Thank you, David Ayres, for reminding us why sports still matter
There are times when sports make you wonder why you watch at all.
Enjoying the Olympics means waving away the corruption in which they are awash. The NCAA tournament is an exercise in cognitive dissonance, balancing the pleasurable drama of the games with the ill will of the exploitative cartel that runs them. Social media is a cesspool, the mildest rebuke to any beloved team or player, right or wrong, greeted with meaningless manufactured outrage. The “stick to sports” crowd screams at every perceived injustice, only to nod approvingly when the president turns the Daytona 500 into a campaign rally. Professional teams curry loyalty, only to lift the veil and reveal their real goal is only to win on the balance sheet.
Steroids, the blind eye so often turned toward domestic abuse, concussion denial, sexual predators masquerading as coaches and doctors, the list goes on. What’s the point?
Thank you, David Ayres, for reminding us why we watch. For reminding us why sports still matter and remain worthwhile, warts and all.
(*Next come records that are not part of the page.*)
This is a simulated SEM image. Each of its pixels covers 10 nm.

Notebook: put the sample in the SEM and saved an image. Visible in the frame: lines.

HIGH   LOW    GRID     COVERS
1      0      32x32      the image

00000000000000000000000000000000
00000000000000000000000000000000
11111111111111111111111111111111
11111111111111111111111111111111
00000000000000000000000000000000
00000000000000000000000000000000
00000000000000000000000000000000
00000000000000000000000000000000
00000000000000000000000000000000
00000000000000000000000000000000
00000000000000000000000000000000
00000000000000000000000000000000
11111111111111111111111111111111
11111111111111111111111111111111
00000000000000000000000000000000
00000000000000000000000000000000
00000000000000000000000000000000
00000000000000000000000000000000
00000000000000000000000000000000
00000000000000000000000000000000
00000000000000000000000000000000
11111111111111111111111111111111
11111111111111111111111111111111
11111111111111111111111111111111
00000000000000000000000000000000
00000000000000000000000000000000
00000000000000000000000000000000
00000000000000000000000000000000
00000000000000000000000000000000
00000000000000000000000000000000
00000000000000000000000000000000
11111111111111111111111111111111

It’s stories like Ayres’ and people like Ayres, the 42-year-old Zamboni driver turned emergency goalie who found himself in net for the Carolina Hurricanes on Saturday, that keep us coming back.
Even at their worst, sports compel us to think about courage, teamwork, the limits of human performance and triumph over adversity. All the lessons kids get from playing on a team are just as valid for the adults who observe. We live and die with the wins and losses, but we feed on the stories that give those wins and losses meaning, the narrative arcs of athletes and their teams alike.
At their best, the sporting world gives us someone like Ayres, the everyman thrust into a moment of great peril, far above his station, only to rise to the moment and emerge unexpectedly victorious.
This was one of the (many) themes underlying the meaning of the Miracle on Ice, 40 years to the day earlier, and it takes something that momentous to top Toronto Maple Leafs fan, literally pulled from the stands, vs. Toronto Maple Leafs.
Fanfare for the common … fan?
It didn’t hurt that the Hurricanes, even after losing a workhorse defenseman, played what was probably the best regular-season game in franchise history, or that Toronto coach Sheldon Keefe essentially quit coaching in the third period to teach his team a lesson. Still. Ayres had no expectation of success in these or any other circumstances, yet outlived his wildest dreams in a matter of hours, a Leafs fan turned Leafs destroyer, taking a victory lap in front of fans applauding a man who defeated their own team.
When Ayres came into the game, it was fair to ask whether, in the center of the hockey universe, where just about every 20-something thinks he’d be playing in the NHL if the breaks had gone his way, there wasn’t a better emergency goalie candidate than a 42-year-old maintenance man.
As it turned out, there was not.
So as Ayres enjoys his lap of international fame, starting his Monday on the Today Show before being feted as the guest of considerable honor Tuesday as the Hurricanes host the Dallas Stars, the circumstances that created his opportunity may have been less than ideal, but they opened the door for a reaffirming moment so desperately needed.
For a few hours or a few days or maybe even a few weeks, Ayres’ unexpected moment in the spotlight has washed away all the muck and grime and reminded us why we watch.
And why we still care. Despite everything. Despite ourselves.